But what has gained the film, broadcast last night, so much publicity already is its supposed agenda on one of the most emotive murders in recent British history, with its racist motivation and allegations of police incompetence and corruption.
It was made by the company of Yvette Vanson, the wife of Michael Mansfield, the left-wing QC who acted for the Lawrence family and who is expected to come in for his share of criticism in Sir William McPherson's report due to be published next week.
The Metropolitan Police Federation, some of whose members will come in for far more scathing criticism than the defence lawyers, have accused the production of being selective and distorting.
The allegations have been rejected by Stephen Lawrence's parents, Doreen and Neville, and Granada TV.
But the shortcoming of the film is not so much whether or not it is faithful to the letter of what happened but the approach. The producers said they eschewed concentration on the personal rather than police procedure because that would be too neatly packaged and "bogus".
The corollary of this is that, despite a fine cast, there is a curious lack of continuity and a failure to fully convey not just the pain and anger of the Lawrences but the remorseless pattern of neglect and indifference which led to Stephen's killers escaping justice.
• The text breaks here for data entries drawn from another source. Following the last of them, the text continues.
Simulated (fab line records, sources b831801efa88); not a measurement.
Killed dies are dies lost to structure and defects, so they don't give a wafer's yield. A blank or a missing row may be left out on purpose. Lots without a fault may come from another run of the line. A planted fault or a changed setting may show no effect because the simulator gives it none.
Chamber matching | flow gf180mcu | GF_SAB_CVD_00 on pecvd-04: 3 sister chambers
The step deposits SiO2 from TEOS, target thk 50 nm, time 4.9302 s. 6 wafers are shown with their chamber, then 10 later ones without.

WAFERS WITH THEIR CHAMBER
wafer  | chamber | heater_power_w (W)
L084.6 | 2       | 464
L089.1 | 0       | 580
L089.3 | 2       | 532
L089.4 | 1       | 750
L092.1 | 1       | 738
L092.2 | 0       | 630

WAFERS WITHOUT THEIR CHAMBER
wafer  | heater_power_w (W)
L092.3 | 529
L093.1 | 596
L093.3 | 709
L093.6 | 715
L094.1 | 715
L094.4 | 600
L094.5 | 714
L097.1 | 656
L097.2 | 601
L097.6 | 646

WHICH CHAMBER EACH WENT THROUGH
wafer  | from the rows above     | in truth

Occasionally the film does manage to convey the emotions Mr and Mrs Lawrence must have felt as well as their dignity - the pain of Mr Lawrence as he listens at the inquest to the details of the casual violence with which his son was killed, Mrs Lawrence watching the alleged killers exercising their right to silence and the burial of Stephen away from England are very moving. But they were exceptional moments which tended to highlight the flatness of the rest.
This is not to dismiss the contribution. It has, after all, got Mr and Mrs Lawrence's approval. No one knows more than them what it was like to go through what they did. That will guarantee the film's place in the history of Stephen's murder.